Naughty Habits to Nix
Many people believe that wealth is an outcome of how much you earn but finance is a marathon not a sprint. If you have good financial habits and put away a portion of your earnings for the future, you are on a great trajectory towards financial freedom even if you don't earn a huge amount. Conversely if you earn a million dollars per year but spend more than you earn, you are on a bad trajectory and your future is bleak. To keep yourself on the path to a fabulous future, nix these money-sucking habits quick.

Spending more than you earn. It sounds obvious but many of us are guilty of this, in fact 1 in 5 according to a survey a National Financial Capability Survey. Doing slightly better are the 38% of people who break even but you should aim to be among the 40% who spend less than they earn. It sounds simple but lifestyle creep means that many of us are living beyond our means without even noticing. If you aren’t contributing to your savings and retirement plans then that’s you and it’s time to make some changes.
Refusing to face your finances. Your Brain accounts for 2-3% of your body weight but accounts for 20% of your metabolic and caloric expenditure (you are thinking yourself thin right now!). It’s a ruthlessly inefficient system, so our brains are always looking for ways to power down and think less. This is especially true when you try to make a decision that is complicated or emotionally laden and financial decisions are both of these things. You must resist! Make a habit of rewarding yourself while going through your finances. I like to slip myself a piece of dark chocolate every time I make myself do something I don’t like. It starts an association that eventually means I don’t dread the task when I see it on my calendar.
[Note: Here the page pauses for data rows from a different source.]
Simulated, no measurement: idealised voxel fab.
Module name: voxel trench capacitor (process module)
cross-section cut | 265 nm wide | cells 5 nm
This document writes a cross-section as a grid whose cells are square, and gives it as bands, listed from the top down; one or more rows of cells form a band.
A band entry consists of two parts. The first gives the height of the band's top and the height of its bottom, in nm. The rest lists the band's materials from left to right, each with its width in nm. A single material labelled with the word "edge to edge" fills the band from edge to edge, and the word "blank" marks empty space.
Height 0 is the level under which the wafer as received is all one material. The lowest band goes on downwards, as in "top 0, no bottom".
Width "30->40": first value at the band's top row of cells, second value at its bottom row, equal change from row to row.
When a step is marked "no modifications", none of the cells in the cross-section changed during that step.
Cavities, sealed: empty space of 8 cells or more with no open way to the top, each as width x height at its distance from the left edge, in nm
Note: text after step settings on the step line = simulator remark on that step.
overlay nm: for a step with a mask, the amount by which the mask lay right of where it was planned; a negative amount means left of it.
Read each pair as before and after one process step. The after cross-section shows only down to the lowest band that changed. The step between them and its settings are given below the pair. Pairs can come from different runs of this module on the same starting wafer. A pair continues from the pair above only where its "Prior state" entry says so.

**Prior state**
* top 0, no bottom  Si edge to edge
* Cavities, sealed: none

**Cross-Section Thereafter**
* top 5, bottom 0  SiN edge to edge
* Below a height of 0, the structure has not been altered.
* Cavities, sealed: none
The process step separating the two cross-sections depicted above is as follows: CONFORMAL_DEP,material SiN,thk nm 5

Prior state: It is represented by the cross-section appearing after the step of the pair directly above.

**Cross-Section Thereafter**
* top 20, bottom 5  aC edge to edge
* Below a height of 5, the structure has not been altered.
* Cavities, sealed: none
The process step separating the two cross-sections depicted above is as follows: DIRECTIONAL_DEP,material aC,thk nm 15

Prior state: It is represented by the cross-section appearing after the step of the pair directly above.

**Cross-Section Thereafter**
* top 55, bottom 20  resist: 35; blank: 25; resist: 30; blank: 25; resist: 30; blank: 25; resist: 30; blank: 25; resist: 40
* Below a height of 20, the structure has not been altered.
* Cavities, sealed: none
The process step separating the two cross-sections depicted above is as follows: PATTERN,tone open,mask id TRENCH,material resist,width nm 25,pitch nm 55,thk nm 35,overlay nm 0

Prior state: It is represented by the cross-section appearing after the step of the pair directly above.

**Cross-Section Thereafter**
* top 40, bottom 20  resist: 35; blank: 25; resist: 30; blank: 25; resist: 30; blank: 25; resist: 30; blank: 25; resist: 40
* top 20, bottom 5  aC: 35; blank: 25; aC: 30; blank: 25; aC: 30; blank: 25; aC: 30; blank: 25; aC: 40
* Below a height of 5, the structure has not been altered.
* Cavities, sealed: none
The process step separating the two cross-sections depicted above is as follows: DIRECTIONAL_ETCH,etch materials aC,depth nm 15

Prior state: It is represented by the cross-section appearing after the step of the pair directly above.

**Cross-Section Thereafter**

Not Automating Savings. Have you ever signed up for a gym, visited once for a stroll on the treadmill, another time to shower as the water was cut off at your apartment and then continued to pay for months without setting foot inside. This is the power of a direct deposit! Imagine how much faster you would have cancelled if paying your membership fees had involved writing a check and mailing it in each month. I want you to harness the power of this “set it and forget it” mentality for your own savings. Set up a direct deposit to yourself each month on payday and forget to cancel it, ideally for the rest of your life. By contributing to your savings manually you are making it much harder and therefore less appealing.
Thinking Earning More is the Solution. Yes, you should go ask for that pay rise, however if you want to increase your savings then a more efficient strategy is actually to save more not earn more. This is because for every additional dollar you earn, the IRS will only let you keep some of it. Every dollar you save is all yours. In addition to this the evidence seems to show that very few of us put additional earnings into savings anyway. What most of us do is increase our spending directly inline with an increase in income. Whoops.
Not Matching Your Spending to Your Values. If you want to feel richer without spending more you need to make every dollar of discretionary income count. Look at your naughtiest sending habits and decide which ones of those in the words of Marie Kondo “spark joy”. Do take out dinners do it for you? A fancy car? Travel? By zoning in on the luxuries that genuinely promote happiness for you and nixing the ones that are simply convenient or seemed like a good idea at the time, you can create a feeling of wealth on a much tighter budget.
Being Disorganized. My Achilles heel! Disorganization and wasting money go hand in hand: late payments, rotting food in the fridge, buying coffee because you woke up late, shopping without a list, failing to create a budget. It is easy to tell yourself that you don’t have time to get organized but the cost of doing so is high. Make a commitment this weekend to spend some time getting organized for the week ahead. And again, give yourself a little treat for doing it.